“Sometimes he’s developing our character and that’s not always a fun process. It can be really painful. BUT know that he’s holding you ever so close to his heart, even in and especially in the moments that refine us.” -letter for October from my momma
For some reason I waited to read my letter from my mom until a couple days ago. Each day I thought about reading the letter but I always ended up not reading it, what I didn’t know was that God wanted me to save it for when I really needed to read it. On Friday I woke up to cold temperatures, pouring rain, and a horrible head ache. I had been sick the day before and I felt even worse after trying to sleep it off. We weren’t able to work that day since it would be all outside gardening. It was still down pouring so we were stuck inside. Of course our power ended going out along with the water which meant it was too dark to read, too cold and wet to go outside, and we couldn’t even try to watch a movie since our computers would die. Feeling trapped and annoyed I sat cuddled up in my blanket talking to Victoria and Christal. Earlier that week we talked about what we might be doing in the Philippines and where we might live. Someone joked saying that we would end up doing farm work again but I became defensive and serious saying that I couldn’t make it, that I would be crushed because I need to work with and minister to people instead of weeding. We argued a little about whether or not we would be placed into another manual labor ministry and if we would be able to last.

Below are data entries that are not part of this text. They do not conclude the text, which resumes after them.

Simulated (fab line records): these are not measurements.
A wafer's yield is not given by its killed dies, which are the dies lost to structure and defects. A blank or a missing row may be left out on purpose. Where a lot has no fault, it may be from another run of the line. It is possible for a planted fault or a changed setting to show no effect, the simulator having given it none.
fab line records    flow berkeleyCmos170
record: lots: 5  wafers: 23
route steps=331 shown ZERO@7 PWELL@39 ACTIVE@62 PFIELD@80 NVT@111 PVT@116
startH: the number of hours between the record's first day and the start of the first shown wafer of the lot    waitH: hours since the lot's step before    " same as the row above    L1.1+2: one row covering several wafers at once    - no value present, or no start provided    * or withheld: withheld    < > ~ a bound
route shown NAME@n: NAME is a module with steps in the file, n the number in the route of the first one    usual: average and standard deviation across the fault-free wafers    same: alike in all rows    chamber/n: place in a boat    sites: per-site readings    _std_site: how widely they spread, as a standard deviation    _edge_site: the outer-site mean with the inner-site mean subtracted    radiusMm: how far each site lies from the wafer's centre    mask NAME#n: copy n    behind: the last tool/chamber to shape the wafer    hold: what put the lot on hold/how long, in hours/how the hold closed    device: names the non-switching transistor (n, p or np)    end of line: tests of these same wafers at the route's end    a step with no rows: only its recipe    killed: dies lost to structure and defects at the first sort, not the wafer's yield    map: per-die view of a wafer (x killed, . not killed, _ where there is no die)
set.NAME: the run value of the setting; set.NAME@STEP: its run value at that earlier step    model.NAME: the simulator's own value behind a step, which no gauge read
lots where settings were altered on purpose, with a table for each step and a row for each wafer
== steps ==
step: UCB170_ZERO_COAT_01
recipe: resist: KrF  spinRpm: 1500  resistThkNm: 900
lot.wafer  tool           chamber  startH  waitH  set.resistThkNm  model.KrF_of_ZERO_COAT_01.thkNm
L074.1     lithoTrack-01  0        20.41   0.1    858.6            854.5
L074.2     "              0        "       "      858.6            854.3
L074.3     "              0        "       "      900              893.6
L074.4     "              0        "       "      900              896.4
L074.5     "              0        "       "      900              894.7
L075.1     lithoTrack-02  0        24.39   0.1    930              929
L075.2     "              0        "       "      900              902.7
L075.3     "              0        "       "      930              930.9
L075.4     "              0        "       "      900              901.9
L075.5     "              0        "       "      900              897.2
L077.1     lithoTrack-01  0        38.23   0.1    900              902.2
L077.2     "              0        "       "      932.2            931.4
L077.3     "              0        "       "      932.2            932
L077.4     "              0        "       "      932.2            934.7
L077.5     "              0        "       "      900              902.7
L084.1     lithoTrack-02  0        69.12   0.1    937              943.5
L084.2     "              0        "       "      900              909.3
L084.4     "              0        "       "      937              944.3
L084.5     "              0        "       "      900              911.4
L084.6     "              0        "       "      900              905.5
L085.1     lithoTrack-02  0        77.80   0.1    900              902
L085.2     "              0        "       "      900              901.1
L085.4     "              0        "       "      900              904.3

Christal, Victoria, and I ended up talking about the same thing. We said that God would place us where HE wanted us and that if it was alone on a farm again then we would need to trust in his plan for putting us there. I sat for a minute and let that realization sink in, I might be placed on a farm in the country side…again. No. I can’t do this again; my heart is already broken into pieces. I looked at the ceiling trying to fight the huge tears in my eyes but it didn’t work. Victoria and Christal listened as I told them my fears about being put on a farm again. I told them that I can’t continue to put love into a ministry that breaks me. I love working with people and being isolated on a farm has brought me to a place where I cannot be broken any more than I am now. My heart longs to be with kids and women, I keep dreaming about creating my own single mother’s ministry in a European country, I do NOT dream about doing this type of work again. My heart and passion is for helping people. I talked to them about how being here has broken me a part so that God could heal the places I needed healing in and it has helped bring peace to my heart but now I feel restless. After telling them all these things I sat and listened to what they said about trusting in God’s plans and not my own, how we can hope for a children’s ministry or a women’s ministry but that it’s not up to us where we get placed.
A little after that the rain stopped long enough for me to go downstairs to my room and grab a couple of things to bring back upstairs. When I was about to leave I remembered the letter my mom wrote to me. So I finally pulled it out and read it. Before I left she told me that with each letter written it was God’s words not her own, that she sat and prayed about each one then wrote down what God was telling her to write. With this letter the quotation at the top spoke to me. That in these last few weeks of restlessness, frustration, and fear God was going to develop my character. Is it fun to feel broken and like I can’t love anymore because of it? Heck no. But I see now that I can still show love to my team and the few people here at the farm in small moments. That even though I feel broken I can let God work on healing it and building my character through continuing to love. My mom also said that my team and I are there loving the people here with the sacrificial love that He showed us, “Love well, daughter of mine.” So mom, I will love well and love through my brokenness, I will let the painfulness of God building my character happen and trust that his plans for my and the Race are even greater than what I could imagine.